Embedded Systems Engineer → Systems Architect | Avionics · Autonomous Systems · Safety-Critical Firmware
M.Sc. Scientific Computing — Elite Network of Bavaria, University of Bayreuth
Munich / Bavaria, Germany
I build systems where failure is not recoverable and timing is not negotiable.
Three years across radar imaging, autonomous UAV stacks, and HPC numerical solvers have converged on a single discipline: designing deterministic software architectures across the full hardware-software boundary from register-level silicon up to distributed RTOS microkernel design.
My work lives in the intersection of control theory, real-time OS internals, and embedded compute constraints. I don't integrate systems, I architect them from the physics upward.
Apache NuttX · Bare-Metal C · STM32F411 · HIL Validation
A hard real-time flight stack proving that deterministic avionics behavior is achievable at the microcontroller level without a full flight OS.
- 707 µs hard deadline met consistently via asynchronous I/O decoupling and deliberate scheduler partitioning
- 7.5% SRAM footprint (9.9 KB) through zero-dynamic-allocation architecture
- Custom NuttX character drivers written from scratch to expose raw IMU telemetry to a 7×7 Error-State Kalman Filter with 4th-order Runge-Kutta integration
- Autonomous ToF-driven ground-proximity failsafe with deterministic trigger latency
- Full HIL validation pipeline for sensor-actuator timing verification
→ Codebase & Technical Architecture
Pure C++17 · ARM Cortex-M4/M7 · Zero-Allocation · Active Development
A constrained Model Predictive Control engine built from first principles — no libraries, no heap, no compromises on WCET.
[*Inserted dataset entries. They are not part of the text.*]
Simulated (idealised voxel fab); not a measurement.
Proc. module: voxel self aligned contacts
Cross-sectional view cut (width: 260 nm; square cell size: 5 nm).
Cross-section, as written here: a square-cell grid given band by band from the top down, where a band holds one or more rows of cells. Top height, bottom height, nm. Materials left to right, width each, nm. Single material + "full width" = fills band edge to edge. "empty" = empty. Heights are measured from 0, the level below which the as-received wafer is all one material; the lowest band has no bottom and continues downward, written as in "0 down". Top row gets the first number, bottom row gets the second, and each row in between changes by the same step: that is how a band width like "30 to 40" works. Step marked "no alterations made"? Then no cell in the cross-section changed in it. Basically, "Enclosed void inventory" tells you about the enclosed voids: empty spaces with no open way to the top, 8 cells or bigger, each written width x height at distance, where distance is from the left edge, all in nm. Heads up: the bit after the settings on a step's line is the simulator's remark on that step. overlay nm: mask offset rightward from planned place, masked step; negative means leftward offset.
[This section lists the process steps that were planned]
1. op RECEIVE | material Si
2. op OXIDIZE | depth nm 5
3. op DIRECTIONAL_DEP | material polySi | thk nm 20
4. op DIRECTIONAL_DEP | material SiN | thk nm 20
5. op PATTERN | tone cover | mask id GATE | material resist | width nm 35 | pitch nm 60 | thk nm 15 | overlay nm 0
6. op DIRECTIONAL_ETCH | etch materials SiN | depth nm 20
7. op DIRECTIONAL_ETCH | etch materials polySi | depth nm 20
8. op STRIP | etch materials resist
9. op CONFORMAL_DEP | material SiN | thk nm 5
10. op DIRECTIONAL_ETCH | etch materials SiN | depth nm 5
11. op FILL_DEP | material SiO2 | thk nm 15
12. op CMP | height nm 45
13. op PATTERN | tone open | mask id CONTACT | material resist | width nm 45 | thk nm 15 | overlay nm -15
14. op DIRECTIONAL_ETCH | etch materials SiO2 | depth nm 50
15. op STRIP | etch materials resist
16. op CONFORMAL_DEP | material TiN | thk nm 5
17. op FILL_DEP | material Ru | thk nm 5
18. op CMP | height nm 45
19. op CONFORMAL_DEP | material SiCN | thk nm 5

- Warm-started Fast Gradient Method (FGM) with Nesterov acceleration for a 4-state, 1-input reaction-wheel inverted pendulum
- Compile-time matrix dimension resolution via C++17 templates (
std::array); zero runtime overhead, zero heap fragmentation - In-place Cholesky decomposition solver operating entirely on the stack, bypassing matrix inversion in real-time
- Memory layout maps solver kernel to ITCM, state matrices to DTCM for zero-wait-state processing
- AHB bus matrix isolation of display pipeline to eliminate CPU cache contention
QNX RTOS 8.0 · Raspberry Pi 4 · STM32F411 · POSIX VFS
A distributed AMP architecture bridging a microkernel RTOS host with a bare-metal edge controller; modeled after production automotive gateway patterns.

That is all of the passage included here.